‘Major announcement’ on U.S. govt shutdown planned
20 January, 2019
U.S. President Donald Trump said he’ll be making a “major announcement” on the government shutdown and the southern border on Saturday afternoon as the standstill over his border wall continues into its fifth week.
The White House declined to provide details late Friday about what the president would be announcing. But Trump was not expected to sign the national emergency declaration he’s been threatening as an option to circumvent Congress, according to two people familiar with the planning.
Instead, Trump was expected to propose the outlines of a new deal that the administration believes could potentially pave the way to an end to the shutdown, according to one of the people. They were not authorized to discuss the announcement and spoke on condition of anonymity.

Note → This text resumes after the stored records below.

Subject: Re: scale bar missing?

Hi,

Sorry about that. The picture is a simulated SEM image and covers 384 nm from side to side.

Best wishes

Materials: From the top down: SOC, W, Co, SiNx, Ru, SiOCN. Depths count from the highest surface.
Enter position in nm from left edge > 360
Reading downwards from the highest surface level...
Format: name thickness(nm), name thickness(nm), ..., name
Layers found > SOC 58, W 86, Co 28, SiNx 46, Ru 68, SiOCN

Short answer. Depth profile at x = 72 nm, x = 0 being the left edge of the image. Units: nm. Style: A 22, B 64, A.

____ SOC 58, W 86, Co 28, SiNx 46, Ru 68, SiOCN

The move — on Day 28 of a shutdown that has left hundreds of thousands of federal workers without paychecks — represents the first major overture by the president since Jan. 8, when he delivered an Oval Office address making the public case for his border wall. The president and his aides have said he will not budge on his demand for $5.7 billion in funding. Democrats have panned the number and said they will not negotiate until the government reopens, raising questions about how Trump might move the ball forward.
In a video posted on his Twitter feed late Friday, Trump said both sides should “take the politics out of it” and “get to work” to “make a deal.” But he also repeated his warnings, saying: “We have to secure our southern border. If we don’t do that, we’re a very, very sad and foolish lot.”
White House spokeswoman Sarah Huckabee Sanders said only that Trump was “going to continue fighting for border security” and “going to continue looking for the solution” to end what the administration had repeatedly referred to as a “humanitarian and national security crisis at the border.”
Trump will be speaking from the Diplomatic Room at 3 p.m.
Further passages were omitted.